Copy link to clipboard
Copied
I'm producing artwork that's going to be printed on coloured paper. I dont need to have the background colour as part of my .AI file. In fact it would be bad to have the colour in the .AI file because there is bound to be some small colour differences between my art and the paper. So i need the colour in the artwork when the client proofs it, but absent when I sutmit it to printing. In the final production .AI file I need the background transparent. SO Im googling for how to do it and all the possible answers tell me to use the Artwork Properties panel and select the colour there, set it to transparent.
However I'm using the latest update, Illustrator v 25.0.1 and there's no way to select artwork colour there. Colour is not mentioned. Not in the properties panel, or in the artboard options popup, anywhere I can see. I figured i'd have to do the artwork again on a new (transparent) artboard - but there's nothing about artboard colour on the 'new file' options either. Document setup leads me to a colour selection area for the artboard but the best that can do is give me a white background. That's just as disastrous for me as a chartreuse background. Still no way to get a transparent artboard that I can see.
I could have a coloured layer in the .AI file for sending out the client's proof copy, but when I delete that later for production I have a white background. I need transparent.
So how do you set transparent artboard in Illustrator v25.0.1? The choices you find by asking Uncle Google might work in previous versions but dont seem to in this latest version. What have I missed?
Cheers
Mike Kear
Windsor, NSW, Australia
Copy link to clipboard
Copied
I'm in 25.0.1. Go to File > Document Setup. Click on the top color box and change it to whatever color you want. Click on the bottom color box and change it to the same color. Now, go to View > Show Transparency Grid. Then your artboard and pasteboard will be the color you selected, and a black line will indicate the boundary of the artboard.
Copy link to clipboard
Copied
Thank you for your response Myra. However when you get the colour box to choose a colour there's no choice for NO colour - or transparent. That means when i go to the last step, hy artboard and pasteboard are white not transparent.
Or have I mis understood?
Cheers
Mike Kear
Windsor, NSW, Australia
Copy link to clipboard
Copied
Mike, I might be a bit confused about what you are asking here, but I'll shove my oar in anyway.
I think Myra is pointing you in the right direction.

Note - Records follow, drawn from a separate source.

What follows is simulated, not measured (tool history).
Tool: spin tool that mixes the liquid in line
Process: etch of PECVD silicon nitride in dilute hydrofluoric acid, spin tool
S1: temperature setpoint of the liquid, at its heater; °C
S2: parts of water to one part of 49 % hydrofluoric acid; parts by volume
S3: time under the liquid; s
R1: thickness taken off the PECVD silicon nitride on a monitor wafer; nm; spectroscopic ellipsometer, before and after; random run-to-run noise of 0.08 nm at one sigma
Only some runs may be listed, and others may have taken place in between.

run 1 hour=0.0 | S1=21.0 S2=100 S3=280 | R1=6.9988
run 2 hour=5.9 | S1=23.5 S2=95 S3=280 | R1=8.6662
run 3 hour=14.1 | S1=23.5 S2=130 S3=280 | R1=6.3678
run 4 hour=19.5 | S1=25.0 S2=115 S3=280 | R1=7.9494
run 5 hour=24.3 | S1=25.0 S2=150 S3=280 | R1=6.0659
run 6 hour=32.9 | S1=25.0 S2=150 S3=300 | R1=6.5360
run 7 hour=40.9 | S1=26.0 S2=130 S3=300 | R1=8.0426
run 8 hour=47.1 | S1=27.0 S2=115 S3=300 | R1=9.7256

The Artboard is merely an area. The only attribute it has is size. It doesn't print, because it has no color, so you can't assign it a color, nor make it transparent, because it has no opacity either. It only appears white because the screen has to show something, and preferably something that doesn't interfere with the creation of artwork. It doesn't print. Neither does the Transparency Grid (which is separate from the Artboard), so you can assign it whatever color you like, to show the client. If you like, before you send it to the printer you can Hide Transparency Grid, and it will appear white onscreen, but will effectively be transparent because it has no visible attributes at all. I have no idea how one would go about actually showing transparency!
Peter
Copy link to clipboard
Copied
Thank you Tromboniator. That's a whole different way of looking at it. Ok. I was kind of envisioning something like in Photoshop when you make a gif with transparency. In Photoshop there's a clear difference between what you see when you have a white background and a transparent background. I was expecting to see that. And when in Illustrator I couldn't see that kind of checkerboard look I just assumed I couldn't get transparency on a PNG. In my mind that meant when I sent this to the printer for production, they'd be printing white ink over the top of the yellow paper.
Ok I've sent it off to the printing company and asked them for a proof and see what they send me back. I've sent them a .png file with absolutely nothing in the background so it will show the paper colour through. In which case I'll cheer. But in Illustrator it looks like a white background.
Thanks for putting your oar in. For a company that's been bragging for a decade or more that they have standardised UI on all their applications they sure have a lot of differences. I have an issue with 3 applications now - - a different issue with each one related to the application UI.